This was a 40-foot-long representation of the bow of the Central America, with display cases in the side appearing as portholes. An aquarium with the treasure box was the star of one of these porthole display cases; an actual box of gold coins, from the famous shipwreck, right in front of the eyes of the viewer, appearing just the way it was found on the bottom of the ocean. Even veteran dealers and collectors had never seen anything like it, and they came back to the display multiple times to gaze at it and ponder its story.

The Ship Of Gold exhibit was modular in its design, and built to travel. Over the next couple years, the display was set up at numismatic conventions, museums, and other venues across the United States: Long Beach, Salt Lake City, Philadelphia, San Francisco, New York, Atlanta, Omaha, even the California State Fair.

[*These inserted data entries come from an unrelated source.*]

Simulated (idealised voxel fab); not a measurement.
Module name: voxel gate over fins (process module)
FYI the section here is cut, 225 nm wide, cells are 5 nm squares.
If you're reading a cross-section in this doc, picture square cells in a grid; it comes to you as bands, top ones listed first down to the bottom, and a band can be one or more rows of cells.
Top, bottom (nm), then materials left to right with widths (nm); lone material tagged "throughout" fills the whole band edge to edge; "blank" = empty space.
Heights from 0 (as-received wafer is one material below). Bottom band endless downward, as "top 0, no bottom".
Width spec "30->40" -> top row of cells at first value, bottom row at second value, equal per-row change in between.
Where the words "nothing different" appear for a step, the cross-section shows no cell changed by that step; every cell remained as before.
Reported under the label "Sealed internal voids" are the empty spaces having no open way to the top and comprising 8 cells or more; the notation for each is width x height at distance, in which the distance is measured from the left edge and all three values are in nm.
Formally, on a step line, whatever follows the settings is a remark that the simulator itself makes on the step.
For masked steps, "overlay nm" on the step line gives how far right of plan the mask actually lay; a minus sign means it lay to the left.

In 2005 the treasure box was selected to be a part of a new traveling exhibit organized by the American Museum of Natural History in New York, titled “Gold! – Natural Wonder, Cultural Obsession.” This exhibit covered all aspects of gold: scientific, historical, gold rushes, sunken treasure, cultural uses, jewelry, awards, etc. As a part of that traveling show the box in its aquarium made more appearances, in New York, Houston, New Orleans, Atlanta, Denver, Chicago, and Cincinnati. Everywhere, the aquarium with the treasure box was met with acclaim and wide-eyed wonder.
Throughout these years of storage and display, removed from the environment where they originally formed, the rust and limestone were slowly losing their hold on the stacks of double eagles within the box. I had wonderful discussions with curators at all the venues where we display it. No one had ever faced a challenge quite like this one, and no one had any good ideas about how to stop the artifact’s eventual collapse.
A couple of the coins on the top of the stacks became loose, then a couple more. You see, the distilled water storage that kept the wooden box intact was slowly dissolving the minerals that secured the stacks of coins. Each periodic water change, each gentle rinsing, lifted more and more of the rust off the gold. With every session it was more beautiful and less stable. In 2009, at its most dazzling (in my humble opinion,) during a water change, I posed it for an open-air portrait.

Eventually the artifact could no longer be moved without the stacks of coins sliding and collapsing. Since coins were coming loose and it could not be used safely for display any more, in 2021 we decided that it was time to unpack the box and discover what marvels lay within. And what wonders the coins turned out to be!
123 double eagles was the total count, most of them the “signature” coin of the S.S. Central America, the 1857-S $20 gold piece. As part of the commercial shipment, this would be expected: recent products of the United States Branch Mint in San Francisco. But not all the 1857-S pieces were of the same die variety, and there were a smattering of other dates and mints interspersed in the rolls, showing that this wasn’t a “straight run” from the mint. It was just an ordinary business-like box of three thousand bucks. We found no indications of who the original shipper of this box was, but whoever they were they obviously had visited the United Stated Branch Mint in San Francisco very recently with a deposit of raw “gold dust,” which could also include ingots or foreign coins.
A great many of the coins appeared very fresh, utterly untouched, as if they just came from the mint and were boxed up for shipment. There were many proof-like examples found among these coins, indicating that before striking the mint had just polished the dies, the tools used to impart the artwork, devices and legends to the surfaces. Prooflike coins reflect light like a mirror, and you could actually read print reflected in the fields of these astonishing pieces from several inches away. The shipper’s visit to the mint must have coincided with the time just after the dies had been polished.
Although these coins showed unusual brilliance and flash, they were produced with normal circulation in mind, in other words, “business strikes.” On that day in August of 1857, the mint had stacked them in the supply of coins to be used in exchange for raw gold deposits, and so they ended up in the hands of the depositor, the company that then packed them in a $3,000 box, and sealed it for shipping to New York.
We learned all the details of that exchange after the treasure slowly gave up these secrets, 30 years after I mused to Mike Milosh, “Wouldn’t it be cool if we could recover one of those boxes intact?”